To fabricate the first HOE 404, an arrangement that similar to that shown in FIG. 4 may be used. Referring to FIG. 9, there is schematically shown an arrangement for fabricating a holographic optical element in accordance with the disclosure. This comprises: a coherent infrared laser (ideally of 850 nm wavelength); a beamsplitter 908; a mirror 907; a first pinhole mask to form a first point light source 901; a second pinhole mask to form a second point light source 906; a collimating lens 905 to form a collimated light beam 904; a spherical mirror 902; and a photosensitive material 903. A coherent laser light source from the laser 909 is split into two by the beamsplitter 908. A first portion of the split light is directed to the first pinhole mask for form the first point light source 901 (object beam), which is directed onto one side of the photosensitive material 903 via the spherical mirror 902. The collimated beam (reference beam) 904 is generated by the pinhole mask to form second point light source 906 that diverges the laser onto the collimating lens 905. The reference beam 904 is then directed onto the other side of the photosensitive material 903 to record a hologram in reflection geometry. The spherical mirror 902 need not be the exact same mirror as to be used during replay, as long as it has the same focal length as the spherical mirror 403 used in replay.

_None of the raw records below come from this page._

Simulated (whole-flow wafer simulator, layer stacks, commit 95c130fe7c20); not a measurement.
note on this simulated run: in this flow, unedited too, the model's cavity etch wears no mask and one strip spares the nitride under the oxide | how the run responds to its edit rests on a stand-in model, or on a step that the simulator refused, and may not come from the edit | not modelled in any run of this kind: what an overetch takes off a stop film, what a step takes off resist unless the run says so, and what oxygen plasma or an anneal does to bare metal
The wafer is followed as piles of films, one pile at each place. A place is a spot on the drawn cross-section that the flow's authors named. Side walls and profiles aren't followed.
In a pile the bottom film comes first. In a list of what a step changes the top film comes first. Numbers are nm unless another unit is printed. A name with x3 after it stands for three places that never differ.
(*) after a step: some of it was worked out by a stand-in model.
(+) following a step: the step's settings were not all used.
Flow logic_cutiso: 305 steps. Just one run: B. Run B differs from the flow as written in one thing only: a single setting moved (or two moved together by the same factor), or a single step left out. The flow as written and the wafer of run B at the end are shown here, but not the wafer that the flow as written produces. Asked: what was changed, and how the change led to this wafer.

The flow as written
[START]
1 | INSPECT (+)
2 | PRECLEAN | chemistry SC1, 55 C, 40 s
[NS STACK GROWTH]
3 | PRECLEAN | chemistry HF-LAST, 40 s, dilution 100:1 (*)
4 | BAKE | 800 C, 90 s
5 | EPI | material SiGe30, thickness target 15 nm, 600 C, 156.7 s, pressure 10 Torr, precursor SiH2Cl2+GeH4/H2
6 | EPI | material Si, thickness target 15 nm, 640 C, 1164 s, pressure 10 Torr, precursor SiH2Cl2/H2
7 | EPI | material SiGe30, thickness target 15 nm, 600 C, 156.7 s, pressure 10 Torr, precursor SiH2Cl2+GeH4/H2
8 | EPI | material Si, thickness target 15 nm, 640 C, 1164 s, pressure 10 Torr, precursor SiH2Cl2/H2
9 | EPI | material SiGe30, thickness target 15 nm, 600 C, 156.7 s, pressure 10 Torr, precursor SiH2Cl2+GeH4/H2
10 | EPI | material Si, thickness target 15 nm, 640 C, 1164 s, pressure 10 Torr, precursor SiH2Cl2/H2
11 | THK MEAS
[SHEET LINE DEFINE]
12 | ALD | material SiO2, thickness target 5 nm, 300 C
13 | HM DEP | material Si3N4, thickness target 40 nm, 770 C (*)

The angle of the reference beam 904 to the surface normal of the photosensitive material 903 (which will thereby fabricate HOE 404) is preferably around 45 degrees. This provides for a suitable eyebox size of approximately 25 mm to 35 mm (as shown with reference to FIG. 4). The diffraction angle is desirably large enough (for example, at least or greater than 30 degrees) such that any specular reflections from the surface are separated from the diffracted light and hence not in the line of sight of the user. If the diffraction angle is too large (typically at least or greater than 60 degrees), then the eyebox size may be reduced. In addition, as the off axis diffraction angle increases, the chromatic dispersion is increased and compensation for it can be more difficult.


The second HOE 405 can be fabricated as a reflection hologram using two collimated beams as is known to those skilled in the art. Ideally, the first HOE 404 and the second HOE 405 use the same angle of reference beam, so the grating spacing is identical (lines/mm) at the centre of both elements. The second HOE 405 can also have a reticle image holographically recorded into it to provide the reticle (for instance, a crosshairs) rather than a red dot. However, this is more expensive to fabricate than a linear grating.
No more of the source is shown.